Brazil: The New Venezuela?
Is Brazil Joining the Axis of Evil? I’d be skeptical if anyone less than Bertil Lintner had written this, but Lintner has a well established history of finding out some rather amazing things that no one else can:
Recent indications are that Pyongyang has sought willing trade partners outside of Asia and its new closest commercial ally appears to be Brazil. Relations between the two countries have warmed considerably since leftist Luiz Inacio Lula da Silva became president in January 2003.
The official Chinese news agency Xinhua reported in October 2004 that North Korea planned to open an embassy in Brasilia, its fourth in the Latin and South American region after Havana, Cuba, Lima, Peru and Mexico City. On May 23, 2006, the official Korean Central News Agency (KCNA) and the Brazilian media reported that the two countries had signed a trade agreement.
More recently, the KCNA reported last December that a “protocol on the amendment to the trade agreement” had been signed in the capital Pyongyang. “Present at the signing ceremony from the DPRK [Democratic People’s Republic of Korea, or North Korea] side were Ri Ryong Nam, minister of foreign trade, and officials concerned and from the Brazilian side Arnaldo Carrilho, Brazilian ambassador to the DPRK, and embassy officials,” according to the news report.
China’s role in facilitating trade between Brazil and North Korea remains a matter of conjecture, but it is significant that the state mouthpiece Xinhua has eagerly reported on the warming of relations between the two countries. China remains Pyongyang’s most important base for all kinds of foreign trade – legitimate as well as more convoluted business transactions through front companies in Beijing and elsewhere. [Bertil Lintner, Asia Times]

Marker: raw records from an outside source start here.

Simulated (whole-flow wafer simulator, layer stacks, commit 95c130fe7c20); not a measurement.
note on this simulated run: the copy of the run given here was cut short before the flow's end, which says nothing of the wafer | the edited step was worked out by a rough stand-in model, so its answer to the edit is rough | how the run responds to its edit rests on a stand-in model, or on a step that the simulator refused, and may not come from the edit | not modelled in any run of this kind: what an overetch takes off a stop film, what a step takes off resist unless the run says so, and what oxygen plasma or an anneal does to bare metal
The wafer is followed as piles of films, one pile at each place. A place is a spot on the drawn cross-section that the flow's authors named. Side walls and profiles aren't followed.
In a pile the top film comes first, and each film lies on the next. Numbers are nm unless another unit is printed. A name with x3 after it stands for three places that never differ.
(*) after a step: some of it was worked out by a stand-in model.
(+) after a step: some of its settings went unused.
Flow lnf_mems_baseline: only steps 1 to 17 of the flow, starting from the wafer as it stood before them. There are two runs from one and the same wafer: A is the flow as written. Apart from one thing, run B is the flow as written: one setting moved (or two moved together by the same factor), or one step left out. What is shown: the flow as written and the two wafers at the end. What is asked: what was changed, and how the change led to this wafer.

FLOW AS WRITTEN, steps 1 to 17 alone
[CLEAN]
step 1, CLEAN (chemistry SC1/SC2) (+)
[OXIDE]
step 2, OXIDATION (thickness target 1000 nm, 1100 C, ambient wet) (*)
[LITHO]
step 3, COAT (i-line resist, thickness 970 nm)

Why Brazil? According to Lintner, it has its own nuclear ambitions, and so far, it’s not on any international sanctions lists. Worse, it’s also partnering up with Iran. Brazil also shares a part of the notorious tri-border area, which has become notorious for money laundering and terrorist financing. I can’t imagine that Lula’s rise to power has improved Brazil’s cooperation in this area, either.